The article section regarding Increase the amount of user ID bits states:
"Messing with the number of bits in the user ID instead of the password has another huge advantage. Ready for this, user IDs do not need to be kept secret. .... A cybercriminal would be hard pressed to gather everyone's user ID from sticky notes stuck to monitors."
A cybercriminal intruding from outside of the premises, e.g., only via a network, would be equally hard-pressed to gather everyone's passwords from sticky notes stuck to monitors, too.
The reason that passwords recorded on sticky notes is "against the rules" is that doing so increases insider risk. When credentials are used only to thwart "outsiders", whether they are written on a note that is kept at hand by the user(s) is largely irrelevant -- unless and until the intrusion becomes the physical presence of the "outsider" or an "insider" provides those credentials to them. (I've read and used credentials included in the instructions which were attached to fax machines.)

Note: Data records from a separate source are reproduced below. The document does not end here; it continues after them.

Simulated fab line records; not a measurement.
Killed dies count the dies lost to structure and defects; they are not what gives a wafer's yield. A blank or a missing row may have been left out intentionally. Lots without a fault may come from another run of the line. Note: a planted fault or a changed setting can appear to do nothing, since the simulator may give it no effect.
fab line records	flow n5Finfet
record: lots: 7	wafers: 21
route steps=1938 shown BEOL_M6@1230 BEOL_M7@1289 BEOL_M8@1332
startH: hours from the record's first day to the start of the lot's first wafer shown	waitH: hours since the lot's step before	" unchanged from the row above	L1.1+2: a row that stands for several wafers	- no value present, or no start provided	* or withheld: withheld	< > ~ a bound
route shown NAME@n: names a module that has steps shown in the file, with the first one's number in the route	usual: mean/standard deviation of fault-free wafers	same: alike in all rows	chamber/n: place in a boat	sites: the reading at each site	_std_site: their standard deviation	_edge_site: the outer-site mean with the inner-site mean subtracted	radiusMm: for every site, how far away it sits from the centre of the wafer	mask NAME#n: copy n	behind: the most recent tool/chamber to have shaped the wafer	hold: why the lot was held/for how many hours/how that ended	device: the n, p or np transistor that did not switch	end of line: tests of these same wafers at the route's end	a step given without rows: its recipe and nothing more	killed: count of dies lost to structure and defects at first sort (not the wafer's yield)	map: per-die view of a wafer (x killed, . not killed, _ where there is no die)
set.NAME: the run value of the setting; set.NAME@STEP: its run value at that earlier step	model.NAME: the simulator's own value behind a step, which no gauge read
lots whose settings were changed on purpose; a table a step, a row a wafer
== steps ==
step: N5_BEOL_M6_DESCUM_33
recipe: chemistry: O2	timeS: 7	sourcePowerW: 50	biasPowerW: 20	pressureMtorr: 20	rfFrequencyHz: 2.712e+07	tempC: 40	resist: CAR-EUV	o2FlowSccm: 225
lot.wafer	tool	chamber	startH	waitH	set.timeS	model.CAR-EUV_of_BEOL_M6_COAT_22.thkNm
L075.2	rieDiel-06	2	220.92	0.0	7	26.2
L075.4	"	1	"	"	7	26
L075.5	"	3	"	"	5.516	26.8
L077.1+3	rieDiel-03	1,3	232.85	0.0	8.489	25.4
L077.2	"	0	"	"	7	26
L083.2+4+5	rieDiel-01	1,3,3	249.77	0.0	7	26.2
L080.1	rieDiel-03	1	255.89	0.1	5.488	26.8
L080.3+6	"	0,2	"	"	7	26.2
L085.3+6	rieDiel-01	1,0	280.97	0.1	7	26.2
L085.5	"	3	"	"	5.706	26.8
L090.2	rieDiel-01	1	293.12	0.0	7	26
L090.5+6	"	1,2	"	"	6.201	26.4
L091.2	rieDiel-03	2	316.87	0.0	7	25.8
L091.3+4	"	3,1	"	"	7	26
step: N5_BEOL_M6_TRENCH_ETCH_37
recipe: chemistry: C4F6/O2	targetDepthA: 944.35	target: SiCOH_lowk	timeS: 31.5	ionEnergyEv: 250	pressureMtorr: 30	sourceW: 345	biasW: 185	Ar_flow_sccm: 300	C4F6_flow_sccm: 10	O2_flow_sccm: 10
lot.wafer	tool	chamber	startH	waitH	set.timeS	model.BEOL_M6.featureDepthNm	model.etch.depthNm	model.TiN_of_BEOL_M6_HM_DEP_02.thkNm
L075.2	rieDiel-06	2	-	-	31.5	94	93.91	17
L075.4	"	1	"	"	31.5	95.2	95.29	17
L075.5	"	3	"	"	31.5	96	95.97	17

IIRC, Mr. Herley shows that increasing the possible number of user-IDs significantly beyond the number of user-IDs which are in use has the greatest benefit. That probably would entail increasing the number of bits (or bytes) in the possible user-IDs, thus in all user-IDs, of course.
What credentials boil down to is that whether the user ID can and should be longer and/or more complex, and the password can possibly be shorter, something significant must be kept secret or there is no point in using a "user-name + password" combination to secure anything. Else, it is like having a locked padlock left with the key inserted into it.